How ministers fanned the flames of fuel strike panic
The briefing by the Prime Minister’s official spokeswoman took journalists by surprise.
Asked what the Government’s advice to motorists was with the threat or an impending strike by petrol hauliers she replied that businesses and individuals should make whatever contingency plans they deemed necessary.
Pushed on whether she was advising motorist to panic buy she didn’t retreat. Motorists “will draw their own conclusions”, she said.
At first it was suggested that the move was part of a cynical attempt by Downing Street to move the news agenda on from tales of late night supper for Tory donors in Downing Street.
But as motorists up and down the country took the Government’s advice to heart it became clear in Westminster that the move was actually part of a deliberate strategy to try and undermine the effectiveness of any strike before it happened.
Ministers were working under the assumption that, because of the financial costs to the workers involved, if and when the strikes do happen they will last no longer than four days at a time.
One said that they had calculated that there is three times more petrol storage capacity in people car tanks than there is nationally in forecourts and storage facilities.
Far better, their argument went, that motorists panic bought now when fuel supplies were running normally than in the few days running up to a strike when supplies were about to be suspended.
But quite apart from the dangers of people stockpiling gerry-cans of flammable fuel in their homes for the next few weeks the Government initiative appears to have other flaws as well.
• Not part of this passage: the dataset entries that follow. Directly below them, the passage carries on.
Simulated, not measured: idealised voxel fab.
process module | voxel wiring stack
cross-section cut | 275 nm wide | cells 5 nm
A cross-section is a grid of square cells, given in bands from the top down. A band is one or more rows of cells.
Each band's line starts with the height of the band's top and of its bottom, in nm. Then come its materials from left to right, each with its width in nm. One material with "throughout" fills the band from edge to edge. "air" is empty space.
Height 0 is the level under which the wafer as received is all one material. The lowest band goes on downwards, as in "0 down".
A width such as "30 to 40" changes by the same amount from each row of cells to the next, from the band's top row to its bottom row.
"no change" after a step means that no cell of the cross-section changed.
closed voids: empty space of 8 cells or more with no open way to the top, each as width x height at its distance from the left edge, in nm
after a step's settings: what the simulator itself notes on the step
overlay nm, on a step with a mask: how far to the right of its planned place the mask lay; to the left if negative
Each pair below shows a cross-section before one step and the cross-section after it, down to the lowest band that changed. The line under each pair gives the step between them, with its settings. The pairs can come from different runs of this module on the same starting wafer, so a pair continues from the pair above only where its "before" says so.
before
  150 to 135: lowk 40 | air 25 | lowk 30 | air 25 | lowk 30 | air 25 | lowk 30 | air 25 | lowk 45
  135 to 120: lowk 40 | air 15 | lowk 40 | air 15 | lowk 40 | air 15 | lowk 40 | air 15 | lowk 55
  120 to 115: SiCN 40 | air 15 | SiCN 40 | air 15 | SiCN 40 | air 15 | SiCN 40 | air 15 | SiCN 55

The Retail Motor Industry Federation estimates there are now 6,000 fewer forecourts than there were at the time of the fuel blockade in 2000 making it far easier than it was for fuel shortages to become a self-fulfilling prophecy – even with supplies uninterrupted.
This could mean some petrol stations temporarily running out of fuel and making it harder for those who really do need petrol to get it.
And then there is the crying wolf problem. With unions and employers likely to sit down at the conciliation service ACAS in the next few days any strike is now likely to be weeks away – by which time most of the hoarded fuel will have run out.